How Nighttime Lights Help Us Study Development Indicators
Nighttime luminosity is a good source of data for countries lacking reliable statistics in developing Asia.
Co-written by Jose Edgardo Aban and Ephraim Cuya
Nighttime lights are much more than decoration – they provide data that can help determine socioeconomic indicators when no other reliable information exists for instance in parts of developing Asia where economic accounting systems are weak, or when satellite images are more frequently available than such data.
During this holiday season, we will admire magnificent nighttime light displays both indoors and outdoors. Even from space, lights will shine bright thanks to the wonders of satellite imagery. Satellite images are transforming how social and economic statistics are compiled.
The data are more than just satellite images of Earth; researchers used these images to derive proxy measures of various official statistics. The presumption is that most social and economic activities at night require light; hence the intensity of nighttime lights and the area they cover should correlate with socioeconomic indicators and economic development.
In our ongoing study, we examine the correlation between nighttime lights and socioeconomic indicators using empirical data for the Philippines to provide additional evidence on the usefulness of nighttime lights in the context of developing countries. This is in line with the call under the Sustainable Development Goals for a ‘data revolution’ to complement conventional sources of official statistics with more innovative sources. The case of the Philippines is particularly interesting, as the availability of a number of official socioeconomic statistics at subnational levels allows us to gauge the strength of the correlation across levels of disaggregation (village, provincial, regional levels) and types of indicators. We also analyze the strength of correlation changes in intensity over time and areas covered by nighttime lights, and changes in socioeconomic indicators.

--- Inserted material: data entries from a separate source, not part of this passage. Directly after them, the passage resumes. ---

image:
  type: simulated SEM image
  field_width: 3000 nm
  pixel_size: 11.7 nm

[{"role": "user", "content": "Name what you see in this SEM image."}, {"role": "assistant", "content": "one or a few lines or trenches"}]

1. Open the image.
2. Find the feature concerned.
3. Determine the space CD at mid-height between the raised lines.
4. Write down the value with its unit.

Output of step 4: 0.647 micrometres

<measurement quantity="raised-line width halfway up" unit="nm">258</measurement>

The satellite images were pre-processed to eliminate the ‘noise’ caused by cloud cover, snow, and ephemeral lights caused by fire, and were converted into ‘annual’ images, the average numeric value drawn from the sum of daily satellite images over one year.. Using Geographic Information System mapping software, we converted each pixel into a digital number (DN) that represents the intensity of the lights, with the DN values ranging from 0 to 63. For each province and region, we recorded the area of illumination and the average intensity of the lights. We then compared the data to official statistics on regional and provincial average household expenditure per capita, headcount poverty rates, and population density.
Figure 1 shows how the distribution of luminosity of nighttime lights in the Philippines has changed over time. We find that the average luminosity and areas illuminated have expanded, which may be indicative of economic growth and improvement of living standards, as well as population growth. On the other hand, Figure 2 provides the correlation between these indicators and the average luminosity and illuminated areas, respectively. Where applicable, we estimated the correlation at the regional and provincial levels.
Figure 1. Images of nighttime lights in the Philippines (2000-2013)
Source: ADB calculations based on data downloaded from NOAA (accessed 18 January 2016).
We find consistently strong positive correlation between regional average household expenditure and regional average luminosity. However, the correlation values are lower when we used provincial-level data, and the numbers also fluctuate over time. A similar pattern holds for poverty incidence, as we find consistently strong negative correlation between regional average household expenditure and regional average luminosity. The correlations also taper off when examining provincial-level data. On the other hand, the correlation between population density and average luminosity is consistently strong and positive at both regional and provincial levels.
The results are mixed, however, when we estimate the correlation between temporal changes in average luminosity and changes in socioeconomic indicators. First, we note that the correlations are much weaker when working with temporal changes. Second, the strength of correlation seems to depend on the time duration for which the changes were calculated. In particular, the correlations are slightly higher when changes were observed for longer periods. For example, the correlation of changes in poverty rates and luminosity in 2000-2006 is higher than in 2000-2003 or 2003-2006. Third, the direction of correlation is not always intuitive as it changes over time. Fourth, further research is needed to determine the impact on luminosity values of changing the satellites we get the data from.
Figure 2. Correlation between luminosity and average annual expenditure per capita (regional/provincial levels)
Source: ADB estimates using nighttime lights data downloaded from NASA and Philippine Family Income and Expenditure Survey.
Nighttime lights can approximate some socioeconomic indicators when no other reliable data exist. The data allow countries with weak statistics to estimate various social and economic indicators at regular time intervals. For instance, areas that lack economic accounting systems can still make an estimate of economic growth based on nighttime luminosity data. They can also be used to provide a reckoning of human population distribution in absence of a proper census. Countries that are already compiling sufficient socioeconomic statistics can further improve the timeliness and relevance of this information by complementing it with data from nighttime lights.
This approach, however, is not infallible. The effectiveness of nighttime lights data varies across indicators, locations, and over time. Further research will continue to test the viability of the approach so we can fully capitalize on this ‘new’ source of data.